Uh Oh. I may have seriously drained the bandwidth yesterday by sending all those photos. It probably wasn’t just me, but from now on I may not be sending pix with each blog post. However, that means more blog posts! I am going to try and make my posts shorter and more frequent. This may mean only 1 or 2 pix at best each time, however. I know – so sad. But we will endure!
My photos are kept in folders – I download them pretty much as soon as I take them (or at least really soon) and then label each one, lovingly and carefully! I take many more pix than I post. I am so organized it’s scary.
These people with whom I work love games! We played Katmai charades first thing Monday morning for about 30 minutes. If we were a Japanese car company we’d be doing calisthenics every morning. Personally I think it’s a stall tactic by the supervisors until they figure out what to do with us. We also play “Catchphrase” a lot – Kind of like Pass Word but for Park geeks. A lot of people play cards in the evenings but that isn’t my thing. I did get caught up in a card game of “BS” a week or so ago, which turned out to be lots of fun. However, I just can’t get over wanting to go into my room and read.
Actually, I am really impressed with the month-long orientation they give you here at Katmai. It is very thorough and these supervisory folks know what they are doing. After Charades we reviewed “conducted activities” which are different from a formal evening illustrated (Power Point aka Apple Key Note) talk in that we take visitors on a 1/2 mile walk to a reconstructed pre-historic dwelling at Brooks Camp and do an informal interpretive presentation along the way. Again we are allowed to choose our own theme for this walk. Documented human history goes back 5000 years in the Brooks Camp area, with 900 identified habitation sites.
So, besides the extraordinary geology of the Valley of Ten Thousand Smokes, there is the archaeology. I am thinking that a theme for my walk might be along the lines of why Brooks Camp even exists where it does – the historic camp as part of the continuum of 5000 years of human habitation along the Brooks River. It’s certainly no Mesa Verde or Chaco Canyon, but there are visible remains of dwellings (that are just depressions in the ground) called barabaras dating from around 1050-1400 a.d. I definitely need to do more reading if I am going to try and help make any of this meaningful for the visitor.

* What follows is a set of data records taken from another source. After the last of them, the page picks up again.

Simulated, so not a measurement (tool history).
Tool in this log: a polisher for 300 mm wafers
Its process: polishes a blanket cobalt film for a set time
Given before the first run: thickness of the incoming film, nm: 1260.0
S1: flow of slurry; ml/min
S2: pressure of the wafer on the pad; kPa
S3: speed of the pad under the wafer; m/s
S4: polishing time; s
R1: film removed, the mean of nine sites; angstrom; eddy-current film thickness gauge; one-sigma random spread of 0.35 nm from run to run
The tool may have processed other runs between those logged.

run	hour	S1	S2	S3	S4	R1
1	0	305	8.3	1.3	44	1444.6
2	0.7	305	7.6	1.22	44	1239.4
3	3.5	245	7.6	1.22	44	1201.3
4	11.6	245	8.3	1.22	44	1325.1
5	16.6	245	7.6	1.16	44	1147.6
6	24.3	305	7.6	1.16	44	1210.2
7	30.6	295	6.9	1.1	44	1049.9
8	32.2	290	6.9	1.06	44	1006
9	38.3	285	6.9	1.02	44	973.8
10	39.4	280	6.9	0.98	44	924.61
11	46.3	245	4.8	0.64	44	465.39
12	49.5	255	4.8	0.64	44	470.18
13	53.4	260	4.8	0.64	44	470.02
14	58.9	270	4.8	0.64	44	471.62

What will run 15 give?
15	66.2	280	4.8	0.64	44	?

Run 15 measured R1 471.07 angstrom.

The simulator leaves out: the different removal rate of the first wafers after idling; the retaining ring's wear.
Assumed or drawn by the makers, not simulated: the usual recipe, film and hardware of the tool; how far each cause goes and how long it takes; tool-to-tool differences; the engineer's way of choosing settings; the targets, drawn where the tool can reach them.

We also started in on actual “bear management” training – which by rights ought to be called “visitor management” since we do not manage the bears. They do what they want unless they come too close into the cabin/lodge/visitor center area and then there is some mild hazing (“Get out of here, bear!!!”) until they leave the area. All they are trying to do is take the shortest route to the beach or the river and that is often through camp.
The beach and the river belong to the bears.